I learned that AI does not anticipate product needs in the way a human architect does. To make it effective, you need very deliberate structures, rules, and methods that force the agent to repeatedly re-anchor itself to the core principles of the project. Without that, things slowly drift, and complexity becomes a liability rather than a strength.
Another thing that didn’t work out was my plan to create a coding course around AI-powered game development. I had hundreds of people on a waiting list, but the course never materialized. The core reason was simple: everything was changing too fast, including my own understanding. I spent most of the summer actively coding and learning, and by late August it felt like I should finally share what I knew.
But the problem was that I was still running into new issues every single week. AI coding constantly introduced new frustrations and unexpected limitations. I didn’t want to teach something that would immediately become outdated, nor did I want my students to hit the same walls I was hitting without having better tooling and solutions already figured out for them. Teaching felt premature when I hadn’t yet stabilized my own workflows.
Finally, after deciding to leave F4 Fund, I completely underestimated how consuming starting a new company would be. I didn’t expect it to affect my ability to write and reflect as much as it did. Building a startup is an all-consuming effort, and I felt that deeply this fall. After kicking off my new company project in September, my focus narrowed almost entirely to execution.

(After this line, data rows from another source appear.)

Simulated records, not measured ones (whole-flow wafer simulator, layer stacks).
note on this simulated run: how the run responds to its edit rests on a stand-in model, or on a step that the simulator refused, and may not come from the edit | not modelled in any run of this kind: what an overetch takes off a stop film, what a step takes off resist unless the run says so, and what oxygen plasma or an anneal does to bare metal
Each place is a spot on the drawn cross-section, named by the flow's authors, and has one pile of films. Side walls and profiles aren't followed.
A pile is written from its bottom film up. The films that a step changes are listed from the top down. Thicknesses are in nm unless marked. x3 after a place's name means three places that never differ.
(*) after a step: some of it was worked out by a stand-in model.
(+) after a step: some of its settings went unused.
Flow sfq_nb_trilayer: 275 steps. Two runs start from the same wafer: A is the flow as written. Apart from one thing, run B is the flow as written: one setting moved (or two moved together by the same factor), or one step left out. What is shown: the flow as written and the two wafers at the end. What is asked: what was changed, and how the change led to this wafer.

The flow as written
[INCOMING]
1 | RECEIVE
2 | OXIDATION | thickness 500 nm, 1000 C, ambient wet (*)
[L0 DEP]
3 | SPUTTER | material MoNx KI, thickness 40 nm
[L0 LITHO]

Right now, that company is centered on building mobile consumer apps with AI, drawing heavily on everything I’ve learned from two decades in the games industry and from being both an entrepreneur and a VC. But the trade-off was real. Writing, teaching, and stepping back to reflect became much harder than I expected.
What habits or interests held me back?
I went through my notes and reflections from the year and here are the things that stood out and things that could have held me back.
1. Too many parallel tracks. I consistently carried more projects, ideas, and experiments than my attention could truly support. Even good initiatives became diluted when run side by side.
2. Perfectionism disguised as preparation. I often stayed in optimization mode, refining systems, workflows, and setups instead of committing and compounding with something good enough.
3. Tool curiosity replacing execution. Exploring AI tools, models, and workflows sometimes felt like progress but delayed shipping and real-world validation.
4. Underinvesting in recovery. Stress, sleep issues, and insufficient recovery quietly reduced my cognitive capacity, creativity, and patience over long stretches.
5. Turning learning into pressure. I treated learning as a race, creating unnecessary urgency and self-imposed expectations that reduced enjoyment and clarity.
6. Execution crowding out reflection. Once I entered full building mode, I failed to protect space for writing, thinking, and synthesis, assuming it would happen automatically.
7. Opening loops faster than closing them. I started more initiatives than I finished, slowing momentum and limiting the compounding effect of completed work.
Top lessons learned in 2025?
Besides the fact that entrepreneurship is my way and not investing? Let me think.
No, actually this year delivered more learning than I expected, mostly through friction rather than smooth execution. These aren’t theoretical insights. They’re lessons earned by building, hitting limits, and adjusting in real time.
The biggest realization was that AI is leverage, not autonomy. It doesn’t replace thinking, judgment, or architectural responsibility. When I assumed it could “just handle things,” especially in complex products, it failed. The real power came from pairing AI with clear constraints, explicit rules, and strong product intent. Experience didn’t matter less this year. It mattered more.
I also learned that focus compounds more than intensity. Pushing hard across too many parallel efforts created motion without depth. Progress only accelerated when I narrowed the scope and stayed with a problem long enough for effort to compound. Intensity without focus produced noise. Focus produced momentum, and I’m still trying to learn it intensely.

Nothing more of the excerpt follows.